Then of course there's Gholston, a pass-rush extraordinaire who has never been very impressive against Michigan/Taylor Lewan. Gholston has 5 TFLs but only one sack this season. Add in 4 PBUs and a forced fumble and his statistical profile fills out a bit. Ace at MGoBlog is down on Gholston:
If there's a weak point on this defense, it's—wait for it—WDE William Gholston, a quarterfinalist for the Lombardi Award based entirely on reputation. He's been benched at times this season for redshirt freshman Joel Heath. There's a reason for this: Gholston can chase plays down from the backside and bat down passes at the line, but if teams run right at him he gets buried regularly
At 6'7", 278 lbs, Gholston is pretty wiry, but he's still a terror in passing situations. Also, excellent backside pursuit is the kind of thing that can destroy an option running game or a hesitant running back (Fitz Toussaint). If Lewan can handle Gholston like he has the last two years, Michigan could dominate this defense, but with lingering injuries to Lewan, that may be a problem.

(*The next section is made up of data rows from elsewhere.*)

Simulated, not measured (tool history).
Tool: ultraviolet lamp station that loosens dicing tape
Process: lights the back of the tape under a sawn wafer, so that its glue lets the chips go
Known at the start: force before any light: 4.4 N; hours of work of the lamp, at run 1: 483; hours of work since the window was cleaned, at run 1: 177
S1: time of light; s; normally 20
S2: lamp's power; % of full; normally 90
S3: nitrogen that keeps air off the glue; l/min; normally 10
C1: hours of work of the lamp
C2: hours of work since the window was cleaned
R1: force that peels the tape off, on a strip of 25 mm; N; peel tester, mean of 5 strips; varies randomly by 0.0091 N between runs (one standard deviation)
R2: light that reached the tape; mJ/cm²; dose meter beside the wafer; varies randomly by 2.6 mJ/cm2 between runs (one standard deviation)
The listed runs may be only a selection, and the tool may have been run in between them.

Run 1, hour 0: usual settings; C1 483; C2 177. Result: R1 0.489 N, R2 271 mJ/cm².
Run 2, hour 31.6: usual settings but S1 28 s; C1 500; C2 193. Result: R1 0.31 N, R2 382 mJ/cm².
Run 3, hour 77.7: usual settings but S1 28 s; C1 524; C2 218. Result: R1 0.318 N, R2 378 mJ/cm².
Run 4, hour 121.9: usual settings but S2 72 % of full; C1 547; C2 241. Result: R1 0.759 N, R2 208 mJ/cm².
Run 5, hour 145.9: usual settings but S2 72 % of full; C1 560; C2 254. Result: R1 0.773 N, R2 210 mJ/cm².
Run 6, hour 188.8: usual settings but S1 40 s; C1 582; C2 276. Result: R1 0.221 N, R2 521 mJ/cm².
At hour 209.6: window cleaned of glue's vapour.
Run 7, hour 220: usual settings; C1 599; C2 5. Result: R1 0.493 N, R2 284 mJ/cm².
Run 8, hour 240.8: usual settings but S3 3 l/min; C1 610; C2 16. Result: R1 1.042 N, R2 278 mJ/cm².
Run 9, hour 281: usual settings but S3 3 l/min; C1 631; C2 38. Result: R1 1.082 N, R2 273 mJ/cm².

In the secondary, Darqueze Dennard is one of the better cover corners in the Big Ten and could present some problems for Michigan's receivers getting open. However, he'll likely be tasked with covering Devin Gardner who is a good six inches taller than him.

Defense vs. Michigan State

OK, so, Le'Veon Bell. I will say this now and you will believe me later: Le'Veon Bell is not a great running back. At 6'2", 244 lbs, he's a moose, but he doesn't have the complementary speed to make him truly dangerous. He can occasionally (occasionally) make people miss in space, but otherwise, his running style is to make contact a yard beyond the line of scrimmage and rumble forward for 3 yards. You can blame his offensive line, if you want, but power running backs, regardless of their offensive line, should probably average more than 3.8 YPC against Central Michigan. Combined with a shoddy offensive line, Bell will remind you more of a third-string Wisconsin running back than similar body types from squads like Alabama.

Now that I've gotten that off my chest, MSU's offense is pretty remedial, led of course by the rushing attack of Bell. MSU ranks 84th in rushing offense, 59th in passing offense, and 102nd in scoring. There are plenty of reasons that the offense struggles, but it starts with the Spartans' makeshift offensive line. Starting right tackle Fou Fonoti and center Travis Jackson have each gone down for the season with injuries. Another important injury is to starting tight end Dion Sims who was the team's leading receiver when he went down with a sprained ankle and helped get push in the running game for a mediocre offensive line. On MSU's first snap, they could be starting two redshirt freshman, two sophomores, and a fifth-year senior on their offensive line.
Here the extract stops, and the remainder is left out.